By L.A. Williams, CAL Correspondent
Christian Action League
RALEIGH – If, as the late George Gallup proclaimed, opinion surveys reveal the “true pulse of democracy,” North Carolina lawmakers should take to heart results of two recent polls showing nearly three out of four voters support a Marriage Protection Amendment.
Announced Tuesday by the North Carolina Family Policy Council, results of a live caller poll conducted by Virginia-based Advantage Inc., showed that 73 percent of voters would support an amendment to the N.C. Constitution defining marriage as “the union of one man and one woman.” The poll echoed results from a survey of voters released in February by the John W. Pope Civitas Institute which found 76 percent in support of such an amendment.

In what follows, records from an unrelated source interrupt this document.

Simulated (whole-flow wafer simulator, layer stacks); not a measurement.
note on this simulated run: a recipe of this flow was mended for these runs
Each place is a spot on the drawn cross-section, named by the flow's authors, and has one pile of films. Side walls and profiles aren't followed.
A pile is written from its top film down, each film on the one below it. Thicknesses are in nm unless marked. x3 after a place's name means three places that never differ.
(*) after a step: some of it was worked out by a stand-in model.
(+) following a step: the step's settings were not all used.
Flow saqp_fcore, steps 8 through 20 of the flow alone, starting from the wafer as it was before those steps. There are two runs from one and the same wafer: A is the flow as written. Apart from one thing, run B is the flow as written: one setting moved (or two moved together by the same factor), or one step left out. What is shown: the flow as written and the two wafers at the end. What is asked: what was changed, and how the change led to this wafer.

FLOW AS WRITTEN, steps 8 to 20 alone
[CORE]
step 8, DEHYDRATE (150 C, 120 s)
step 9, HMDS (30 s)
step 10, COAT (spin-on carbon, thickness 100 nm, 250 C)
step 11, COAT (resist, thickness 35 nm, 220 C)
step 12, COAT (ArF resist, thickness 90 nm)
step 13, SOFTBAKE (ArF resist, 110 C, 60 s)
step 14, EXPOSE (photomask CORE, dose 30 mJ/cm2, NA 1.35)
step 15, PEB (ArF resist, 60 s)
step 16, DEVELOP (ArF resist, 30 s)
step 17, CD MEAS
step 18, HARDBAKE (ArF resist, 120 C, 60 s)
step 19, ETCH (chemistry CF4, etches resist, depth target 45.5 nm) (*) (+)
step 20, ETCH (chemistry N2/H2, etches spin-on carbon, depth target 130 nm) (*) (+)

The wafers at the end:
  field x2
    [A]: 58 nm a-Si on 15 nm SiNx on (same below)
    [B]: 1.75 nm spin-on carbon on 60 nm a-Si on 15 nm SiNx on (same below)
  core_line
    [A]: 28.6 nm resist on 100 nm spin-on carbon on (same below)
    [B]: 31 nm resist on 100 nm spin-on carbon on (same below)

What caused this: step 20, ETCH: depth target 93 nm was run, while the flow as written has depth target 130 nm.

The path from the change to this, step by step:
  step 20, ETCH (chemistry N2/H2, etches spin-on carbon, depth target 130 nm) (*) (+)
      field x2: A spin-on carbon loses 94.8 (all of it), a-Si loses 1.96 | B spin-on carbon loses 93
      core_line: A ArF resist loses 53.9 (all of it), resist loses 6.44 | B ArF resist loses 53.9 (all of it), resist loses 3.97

“There is no question that Tar Heel voters want the opportunity to protect marriage as the bedrock of society, as have voters in every other state in the Southeast,” said the Rev. Mark Creech, executive director of the Christian Action League of North Carolina. “We urge legislative leaders to hear the voice of the people and allow the Defense of Marriage Bill to be heard.”
Senate Bill 272 and its House companion (H 361) would let voters decide in November whether to add an amendment to the State Constitution to reaffirm the definition of marriage and thereby strengthen the state’s laws against legal attacks from same-sex couples or others trying to redefine the sacred institution.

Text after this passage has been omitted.